Having had the benefit of interacting with mortgage banking regulators from around the country, I see a few distinctive trends that could change the way in which mortgage banking is done in the future.  One trend that appears to be in its earliest phase is and is not likely to have been recognized by most in the industry is the leaning toward safety and soundness requirements and examinations.  In this regard, New York may be the furthest along in terms of safety and soundness examinations but other states are looking at the potential for such exams as well. 

As with any regulation the starting point should not be the development of safety and soundness criteria but, rather, a determination as to what the goal or end result is to be achieved. The regulatory requirements should then be structured to achieve the goal.  Frankly, I have not seen the goal being articulated in those states looking at the issue, leaving one to wonder what the safety and soundness effort is designed to achieve.  Without knowing that, it will be extremely difficult for companies to fully comprehend what their obligations are in safety and soundness terms.  It is also likely to create an ambiguous context for the regulations and their interpretation. Examiners looking at the financial data for a particular company could well have differing opinions on what is considered a sound company versus a company that needs regulatory assistance or guidance.

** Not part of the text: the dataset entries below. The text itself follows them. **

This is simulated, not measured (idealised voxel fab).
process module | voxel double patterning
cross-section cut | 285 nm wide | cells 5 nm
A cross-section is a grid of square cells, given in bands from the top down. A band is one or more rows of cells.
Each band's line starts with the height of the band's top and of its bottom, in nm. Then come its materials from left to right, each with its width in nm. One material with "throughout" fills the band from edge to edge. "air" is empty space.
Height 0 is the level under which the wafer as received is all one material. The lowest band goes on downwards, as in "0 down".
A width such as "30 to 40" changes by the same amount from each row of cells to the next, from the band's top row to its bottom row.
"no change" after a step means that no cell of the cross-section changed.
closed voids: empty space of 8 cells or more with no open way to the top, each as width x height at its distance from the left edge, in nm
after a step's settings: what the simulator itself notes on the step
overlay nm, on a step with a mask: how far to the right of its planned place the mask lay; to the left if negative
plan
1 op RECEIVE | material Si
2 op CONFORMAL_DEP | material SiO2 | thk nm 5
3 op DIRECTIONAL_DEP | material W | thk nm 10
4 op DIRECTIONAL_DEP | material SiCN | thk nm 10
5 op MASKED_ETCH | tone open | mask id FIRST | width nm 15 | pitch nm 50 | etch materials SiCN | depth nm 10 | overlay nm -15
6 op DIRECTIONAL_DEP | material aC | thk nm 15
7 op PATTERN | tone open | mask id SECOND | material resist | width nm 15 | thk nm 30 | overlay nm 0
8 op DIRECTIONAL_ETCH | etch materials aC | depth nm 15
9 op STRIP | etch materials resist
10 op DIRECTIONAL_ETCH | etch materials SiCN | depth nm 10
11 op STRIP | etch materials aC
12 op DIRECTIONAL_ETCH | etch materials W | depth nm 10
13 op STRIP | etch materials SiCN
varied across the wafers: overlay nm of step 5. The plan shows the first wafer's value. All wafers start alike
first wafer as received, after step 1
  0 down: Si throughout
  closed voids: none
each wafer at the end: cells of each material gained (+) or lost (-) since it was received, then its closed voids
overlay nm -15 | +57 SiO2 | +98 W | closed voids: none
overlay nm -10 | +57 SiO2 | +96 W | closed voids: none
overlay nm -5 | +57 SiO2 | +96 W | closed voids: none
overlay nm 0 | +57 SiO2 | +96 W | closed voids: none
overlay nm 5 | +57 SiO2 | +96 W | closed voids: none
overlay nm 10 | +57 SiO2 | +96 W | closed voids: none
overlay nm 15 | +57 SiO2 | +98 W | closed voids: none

The difficulty I have with safety and soundness when applied to a mortgage banker or broker is that mortgage bankers are not depository institutions, from whence safety and soundness requirements derived in the first place.  It is fully understandable that when an institution is taking deposits that are not insured because they exceed the FDIC insured maximums regulators have every right to be concerned about the potential failure of an institution and its inability to pay back its depositors (or protecting the FDIC's funds where insured deposits are concerned).  In the case of a mortgage banker, there are no deposits and it is the mortgage banker providing funds to the borrower not the reverse.  The question then becomes is there a time when borrowers could be hurt due to the insolvency of a mortgage banker?  The answer is that this can occur with loans that are in the pipeline or about to close when a mortgage banker is no longer able to fund them.  However, this is a relatively narrow window in terms of potential consumer harm when it comes to the totality of mortgage loans being made by lenders in New Jersey and elsewhere.  Furthermore, it has been the experience in the industry that the borrowers in such cases have their loans closed because other companies step in and take over the loans in the case of an insolvent mortgage company. 

When consideration is given to the fact that state regulatory agencies have limited resources, limited staff, and truly need to focus on the enforcement of existing laws, is it beneficial to utilize resources and staff to impose and enforce safety and soundness requirements?  In this regard, would safety and soundness requirements provide meaningful insurance so that consumers would not experience problems due to lender insolvency in the future?  The answer is probably not and the costs to a company in having to apply new requirements for safety and soundness as well as to respond to examination reports that raise concerns regarding a company's solvency may not be warranted when the benefits of such requirements are balanced against all of the detriments both from a regulatory and a consumer cost standpoint (more cost to lenders for compliance means more cost to consumers).  This is not to say that existing net worth or bonding laws or regulations should not be continued (although some would argue that net worth has little benefit for consumers when a company fails).  At least in the case of a net worth requirement there is a relatively simple calculation to determine whether a company's net worth meets the regulatory standard as contrasted with the complex and sometimes subjective analysis of safety and soundness in the same manner that banks are examined.  For example, examiners would have to look at what the company is doing with its own funds, what investments it may be making, what percentage of a pipeline is not covered, how the pipeline is hedged, and many other factors which can be complex and require a good deal of sophistication to fully comprehend (and even then there can be differences of opinion). 

As should be apparent, safety and soundness as applied to mortgage lending  should not be an issue which is overlooked until state regulators have created a body of regulations or proposals that have gone so far down the road that their adoption is all but inevitable.  It should be recognized that many regulators believe that safety and soundness requirements are meaningful and worth doing so that the industry should provide input to show why these requirements would not be appropriate or beneficial versus the utilization of regulatory resources in a more productive fashion.

In sum, our industry must become proactive when the early signals are there regarding such trends and begin educating regulators and legislators early in the process since that is what the consumer groups have been doing quite successfully.  The industry cannot come in long after consumers and regulators have reached conclusions concerning the value of concepts such as safety and soundness for mortgage lenders and brokers.   The time to act is now.